Quantcast

The DNAinfo archives brought to you by WNYC.
Read the press release here.

NYPD Dubbed Mosques 'Terrorism' Groups in Surveillance Effort, Report Says

By Aidan Gardiner | August 28, 2013 2:54pm
 (L-R) Mayor Michael Bloomberg, Police Commissioner Ray Kelly, and Corporation Counsel Michael Cardozo address the press after Judge Shira Scheindlin ruled the city's stop-and-frisk policy is unconstitutional on August 12.
(L-R) Mayor Michael Bloomberg, Police Commissioner Ray Kelly, and Corporation Counsel Michael Cardozo address the press after Judge Shira Scheindlin ruled the city's stop-and-frisk policy is unconstitutional on August 12.
View Full Caption
DNAinfo/Colby Hamilton

NEW YORK CITY — The NYPD labeled city mosques terrorist organizations in order to keep tabs on anyone connected to the religious centers, even when there was no clear criminal activity, the Associated Press reported Wednesday.

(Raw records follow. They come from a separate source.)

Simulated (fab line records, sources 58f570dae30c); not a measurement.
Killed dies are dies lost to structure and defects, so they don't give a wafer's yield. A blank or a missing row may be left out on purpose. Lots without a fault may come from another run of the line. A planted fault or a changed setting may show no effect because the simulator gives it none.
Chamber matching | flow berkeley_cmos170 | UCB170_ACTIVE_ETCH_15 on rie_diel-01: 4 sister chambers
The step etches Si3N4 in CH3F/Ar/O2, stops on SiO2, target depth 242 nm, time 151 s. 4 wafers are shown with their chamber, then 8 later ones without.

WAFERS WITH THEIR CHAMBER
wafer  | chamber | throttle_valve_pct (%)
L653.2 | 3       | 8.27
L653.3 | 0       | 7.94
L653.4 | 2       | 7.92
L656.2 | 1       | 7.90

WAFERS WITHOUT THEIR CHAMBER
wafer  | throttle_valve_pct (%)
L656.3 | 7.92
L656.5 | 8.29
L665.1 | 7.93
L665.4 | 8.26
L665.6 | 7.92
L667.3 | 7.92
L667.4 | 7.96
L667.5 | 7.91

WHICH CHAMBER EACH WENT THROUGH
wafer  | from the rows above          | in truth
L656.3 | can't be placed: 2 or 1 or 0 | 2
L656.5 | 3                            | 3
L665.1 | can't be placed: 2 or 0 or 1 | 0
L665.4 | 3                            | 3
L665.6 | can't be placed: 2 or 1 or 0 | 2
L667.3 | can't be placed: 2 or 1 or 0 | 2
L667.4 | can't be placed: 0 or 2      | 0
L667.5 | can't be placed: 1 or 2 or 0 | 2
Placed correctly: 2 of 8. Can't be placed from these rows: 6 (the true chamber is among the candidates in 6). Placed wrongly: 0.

After 9/11, police dubbed at least a dozen mosques "terrorism enterprise investigations," a designation that significantly broadens their investigative powers, the news agency reported.

Undercover officers were allowed to sneak into mosques, plant informants in related cultural organizations, and monitor any New Yorker connected to the mosques without any indication that the individuals had done anything wrong, the AP reported.

The AP report by the Pulitzer Prize winners Matt Apuzzo and Adam Goldman, who are about to release their book "Enemies Within" on the NYPD's handling of Muslim surveillance in the wake of 2001, released internal police documents they said expose the scrutiny of Islamic institutions in neighborhoods like Bay Ridge, Jamaica, and Woodside, among many others.

Police Commissioner Raymond Kelly said on MSNBC's Morning Joe that the report and its accompanying book — were baseless.

"If it’s a reflection of the article, then the book will be a fair amount of fiction. It will be half-truths, it will be lots of quotes from unnamed sources," Kelly said.

In one 2008 police document, investigators zeroed in on Mohammad Elshinawy, a touring religious speaker whose audience included men who tried to "get Jihadi-type training" overseas and regarded him as their spiritual leader.

Cops even watched him as he bought a diamond wedding ring for his upcoming wedding, the AP reported.

Elshinawy is now a plaintiff in an ACLU suit against the NYPD. In a brief profile on the ACLU's website, he said that he fears he has been under surveillance since 2004.

The NYPD's surveillance exceeded the comfort of even the FBI, which balked at bugging Boerum Hill's Masjid Al-Farooq Islamic center, according to the AP.

NYPD informants put microphones in wristwatches and key fobs, using New York's one party consent recording laws to circumvent surveillance regulations, the AP reported.

Revelations about NYPD surveillance of the Muslim community come amid the department's effort to defend another anti-crime tactic that a judge ruled violated the Constitution.

A federal judge recently ruled that police had illegally used the department's stop-and-frisk tactic to racially profile black and Hispanic men in the city.

On Tuesday, the city asked the judge to delay her efforts to reform the NYPD and its use of the tactic until they had a chance to appeal her decision.